The Digital Repository of Ireland is a major initiative to safeguard Ireland’s digital heritage across the social and cultural domains. Built by a consortium of five academic partners over a period of four years, the DRI was launched in June of 2015 with a wide variety of collections, and stands as an exemplar of cooperation and best-practice adoption because of its national cross-institutional structure, as well as its integration in the international network data repositories and e-infrastructures.

The DRI is nominated for this award on two grounds: first, for launching a significant national technical infrastructure that addresses a serious preservation gap across Irish institutions, and second, for a series of sub-projects that directly and immediately address at-risk collections of national and international interest. In terms of the digital preservation gap, DRI marks the birth of Ireland’s first national multi-domain TDR, having earned the Data Seal of Approval days after its public launch, and being the first institution in Ireland to sign up with DataCite to mint DOIs. Significant government investment had previously been made in digitisation of assets, but without any overall plan for the preservation of those assets.
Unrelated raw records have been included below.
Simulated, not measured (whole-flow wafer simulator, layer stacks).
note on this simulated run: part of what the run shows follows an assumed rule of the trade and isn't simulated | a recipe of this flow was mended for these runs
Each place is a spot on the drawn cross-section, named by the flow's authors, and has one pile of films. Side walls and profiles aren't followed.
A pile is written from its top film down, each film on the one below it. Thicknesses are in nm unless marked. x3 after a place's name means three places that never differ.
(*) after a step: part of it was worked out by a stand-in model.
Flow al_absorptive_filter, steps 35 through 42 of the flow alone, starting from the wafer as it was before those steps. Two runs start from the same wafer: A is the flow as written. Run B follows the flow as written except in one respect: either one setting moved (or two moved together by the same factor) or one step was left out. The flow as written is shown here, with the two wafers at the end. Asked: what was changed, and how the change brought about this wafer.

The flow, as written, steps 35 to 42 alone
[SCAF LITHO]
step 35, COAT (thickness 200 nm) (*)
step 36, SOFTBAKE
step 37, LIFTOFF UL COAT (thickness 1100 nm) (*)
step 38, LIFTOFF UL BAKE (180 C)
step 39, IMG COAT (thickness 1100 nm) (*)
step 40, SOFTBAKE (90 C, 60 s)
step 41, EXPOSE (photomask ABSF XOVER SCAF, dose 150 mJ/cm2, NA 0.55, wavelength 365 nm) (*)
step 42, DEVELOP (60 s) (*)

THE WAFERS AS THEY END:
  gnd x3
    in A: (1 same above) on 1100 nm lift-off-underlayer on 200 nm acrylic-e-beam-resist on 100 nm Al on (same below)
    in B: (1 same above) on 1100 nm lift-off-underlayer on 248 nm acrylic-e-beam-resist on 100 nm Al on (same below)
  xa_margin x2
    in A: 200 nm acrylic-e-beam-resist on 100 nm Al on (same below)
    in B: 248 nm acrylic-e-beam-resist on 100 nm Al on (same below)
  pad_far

DRI’s continued and careful consultation with a range of archives and content-­holders across Ireland has built a community of interest in digital preservation, and a significantly enhanced
understanding of the need for preservation planning at early stages. Of course, DRI has also created a repository that follows international best practice in repository architecture, metadata creation, digitisation standards, and licencing, and this repository is now open for deposit to HSS collections across the country.

While the voices of large higher education institutions have made significant contributions to DRI’s development, importantly, DRI has also listened carefully to a wide range of organisations and groups, including small community groups run on a volunteer basis (e.g. the Dublin Dockworkers) to institutions that hold extensive collections without preservation in place (e.g. National Irish Visual Arts Library at NCAD), to digital archives that want to ensure sustainability (e.g. the Irish Qualitative Data Archive) to state-institutions that hold extensive archives but want to increase accessibility and reach (e.g. RTE and our national cultural institutions). Considering the needs of this wide swath of organisation types and sizes has been a challenge, but it is central to DRI’s ethos, and also a significant consideration in the current development of DRI’s business model and new governance structure. In addition to meeting a broad national need for digital preservation, DRI has paid careful attention to at-­risk object, helping to preserve and bring to light a series of fascinating collections and artefacts that would otherwise be subject to deterioration, or be difficult for the public to access.

Leading up to its public launch in 2015, DRI initiated the ‘Decade of Centenaries; contest, which offered a ‘prize’ to three at-­risk collections. The Decade of Centenaries targeted collections relevant to the founding of an independent Ireland, with a current focus on Easter Rising of 1916. The winning collections received one-­on-­one digital archivist assistance, metadata creation guidance, and ingest support to deposit their collections – both at-­risk and of national significance – into DRI. These collections (The Michael Healy Collection, The Capuchins and the Irish Revolution, and Dublin City Electoral Lists) are featured on the front page of the repository at can be viewed on the repository at https://repository.dri.ie/

Based on this training and the publicity afforded to them, further collections are being prepared by these archives. Inspiring Ireland, DRI’s flagship digital cultural heritage platform, proved that long-­term preservation and aesthetically pleasing presentation can go hand in hand.  While the first phase of this project (2014-­2016) worked with the collections of established national cultural institutions, in the second phase, Inspiring Ireland 1916, public collection days were held to discover, digitise and preserve personal objects from 1916. In this case, 100-­year old objects that were clearly decaying in their material form, and were viewable only by their owners, have been preserved on DRI for the long term, and are now viewable by anyone with an internet connection at both inspiring-­ireland.ie and in the DRI repository. In addition, DRI is at the forefront of building new capacities to meet Ireland’s data management requirements for EU mandates in open data, consulting widely with HEIs and the National Archives to develop shared services. While these initiatives seemingly diverge from DRI’s initial mandate to preserve social and cultural qualitative data, they are part of a larger strategy to embed DRI in various aspects of Irish preservation, so that more fragile (and underfunded) projects benefit from the security of a widely-­adopted platform. Mitigating risk and safeguarding the digital legacy can be approached from a variety of perspectives.